Suárez looked the part for three innings. He threw more four-seam fastballs than he typically does out of the bullpen and had a touch more velocity, sitting at 95 mph. He faced the minimum nine batters, allowed one walk, and quickly erased it with a double play.
From there, manager Joe Girardi worked backward. Héctor Neris came in after Suárez and got six outs, meaning the Phillies used former closers for the first five (scoreless) innings. Neris even got an at-bat, only the fourth of his career, and it ended like the previous three: with a strikeout.
More importantly, Neris hasn’t allowed a run in 10 of his last 11 appearances since a six-run blowup on July 4 against the San Diego Padres.
Pinch me
Leading 1-0 on Odúbel Herrera’s fifth-inning home run, the Phillies had a chance to break open the game in the sixth. They sent Hoskins to the plate as a pinch-hitter with the bases loaded and two out. But Hoskins, who hadn’t played in three days because of a groin injury, struck out.
The Nationals tied the game in their sixth on a pinch-hit home run by Andrew Stevenson. And after the Phillies scored the go-ahead run on a wild pitch in the seventh, the Nationals’ bench came up big again with Zimmerman.

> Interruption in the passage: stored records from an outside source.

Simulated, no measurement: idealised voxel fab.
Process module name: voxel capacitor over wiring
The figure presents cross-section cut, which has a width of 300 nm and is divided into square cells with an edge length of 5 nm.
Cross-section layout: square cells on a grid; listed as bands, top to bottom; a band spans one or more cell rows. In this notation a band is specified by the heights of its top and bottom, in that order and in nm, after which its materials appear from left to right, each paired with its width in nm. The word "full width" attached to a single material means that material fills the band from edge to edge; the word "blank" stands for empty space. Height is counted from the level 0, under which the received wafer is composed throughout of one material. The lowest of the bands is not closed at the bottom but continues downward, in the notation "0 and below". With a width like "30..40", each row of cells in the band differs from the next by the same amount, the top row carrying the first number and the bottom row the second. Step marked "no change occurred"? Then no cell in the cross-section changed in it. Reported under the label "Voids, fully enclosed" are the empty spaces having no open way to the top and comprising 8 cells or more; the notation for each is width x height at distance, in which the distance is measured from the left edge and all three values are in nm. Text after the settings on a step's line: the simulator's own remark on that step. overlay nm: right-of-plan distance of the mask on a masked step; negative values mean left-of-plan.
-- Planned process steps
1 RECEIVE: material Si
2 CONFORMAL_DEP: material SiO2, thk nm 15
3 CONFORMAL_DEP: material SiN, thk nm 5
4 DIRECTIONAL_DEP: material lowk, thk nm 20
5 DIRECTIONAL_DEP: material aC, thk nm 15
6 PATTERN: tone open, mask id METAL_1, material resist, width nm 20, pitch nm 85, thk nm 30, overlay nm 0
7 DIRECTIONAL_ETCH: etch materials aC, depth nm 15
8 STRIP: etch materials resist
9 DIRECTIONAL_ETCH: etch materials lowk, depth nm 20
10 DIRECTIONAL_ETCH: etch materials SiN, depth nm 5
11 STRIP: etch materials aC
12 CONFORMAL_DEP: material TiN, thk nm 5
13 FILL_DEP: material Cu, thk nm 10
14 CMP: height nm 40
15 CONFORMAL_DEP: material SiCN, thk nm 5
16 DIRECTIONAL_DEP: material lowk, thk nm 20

Production off the bench has been lacking all season for the Phillies. Entering the game, their pinch-hitters ranked 23rd in the majors with a .582 OPS. They were one of seven teams with only one pinch-hit homer.
Bohm gets defensive
Bohm rates among the worst defensive players in the majors by most metrics. But he turned in a pair of stellar plays at third base before moving across the field to first in a double switch in the seventh inning.
Bohm charged and barehanded a slow roller and made a strong throw to retire Adrián Sanchez in the sixth inning. In the seventh, he kept a foot on the bag, stretched like a first baseman, and made a backhanded scoop of catcher Realmuto’s off-balance throw to cut down Yadiel Hernández on a fielder’s choice.